Women's History Month - guest post by Nicky Strickland

Mar 28, 2014 23:49

Nicky Strickland is a creative soul in love with words. If she’s not writing stories with fantastical elements, she is playing with letters and borders with calligraphy and illuminated letters. If they weren’t enough she is also back in academia studying so as to return to another love, libraries, where words and knowledge surround one all day.

What started the passion I’ve carried all my life for ancient history? Who grabbed my attention? I would read about the various gods and goddesses of ancient civilisations (and still do). Though the Romans and Greeks were the university spotlights, I remember reading about the Egyptians (Hatshepsut in particular), Sumerians, Inca and Aztec civilisations too, I’m not fussy.

A current work in progress has sent me back to the Roman Republic, in particular the lives of the Vestal Virgins. They have been challenging to find information about. Well, other than the “there were taken at six, are six novices, are six active, keep the flame alive and be buried alive if they broke their vow of chastity” information. It’s not a surprise that the Vestals who are remembered are the ones who broke rules.

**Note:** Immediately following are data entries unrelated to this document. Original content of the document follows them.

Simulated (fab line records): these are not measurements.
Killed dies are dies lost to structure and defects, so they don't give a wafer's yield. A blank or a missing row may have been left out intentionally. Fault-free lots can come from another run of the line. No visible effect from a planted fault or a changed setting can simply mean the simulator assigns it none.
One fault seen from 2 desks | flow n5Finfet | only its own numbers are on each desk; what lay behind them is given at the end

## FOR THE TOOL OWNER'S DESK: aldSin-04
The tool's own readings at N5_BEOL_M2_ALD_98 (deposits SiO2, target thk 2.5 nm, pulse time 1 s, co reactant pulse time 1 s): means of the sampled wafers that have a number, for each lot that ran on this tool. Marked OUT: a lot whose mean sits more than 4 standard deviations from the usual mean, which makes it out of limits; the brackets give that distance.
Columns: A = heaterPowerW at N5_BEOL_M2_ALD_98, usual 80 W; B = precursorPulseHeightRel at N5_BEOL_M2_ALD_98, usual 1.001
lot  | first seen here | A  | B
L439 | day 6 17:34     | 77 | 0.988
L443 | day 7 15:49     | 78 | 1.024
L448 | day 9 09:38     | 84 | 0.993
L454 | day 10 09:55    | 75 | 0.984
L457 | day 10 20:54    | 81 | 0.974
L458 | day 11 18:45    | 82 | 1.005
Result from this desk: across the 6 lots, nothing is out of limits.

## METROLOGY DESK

My search has taken me away from the easy literature found in the junior and/or generalised sections of a library back to the realms of the academic where there are those who have taken the time to find the facts and details about these interesting women (at time of posting, primarily “Rome's Vestal Virgins: A Study of Rome's Vestal Priestesses in the Late Republic and Early Empire” by Robin Wildfang and “Vestal Virgins, Sibyls, and Matrons: Women in Roman Religion” by Sarolta A. Takacs). I must really love this story huh?

In saying that, this story also makes me think about who writes and as importantly, who keeps the history records. It’s a common saying that history is written by the victors. Even then, how select is the group who are remembered? Were there more documents about this sacred group before Christianity became the Roman Empire’s chief religion? Would it have been sacrilegious for descriptions to be kept about these women, given the surviving histories we have are mostly by men?

Of course, this also gives me great leeway to play with the writer’s love of “What If?” - what did or did not go on in the Vestal House, especially at the time the Republic was starting to fall over. Julius Caesar was only an up and coming young man, though Sulla, the dictator at the time of my story, is warning people about him. And the Vestals do an interesting thing for young Julius, which is one of the turning points in my story. And yet, it’s hard to know for certain if my sources are right. They are as far as we know but who knows what really happened? Oh, to have access to a portal or some type of time travelling device to be an (invisible) butterfly on the wall.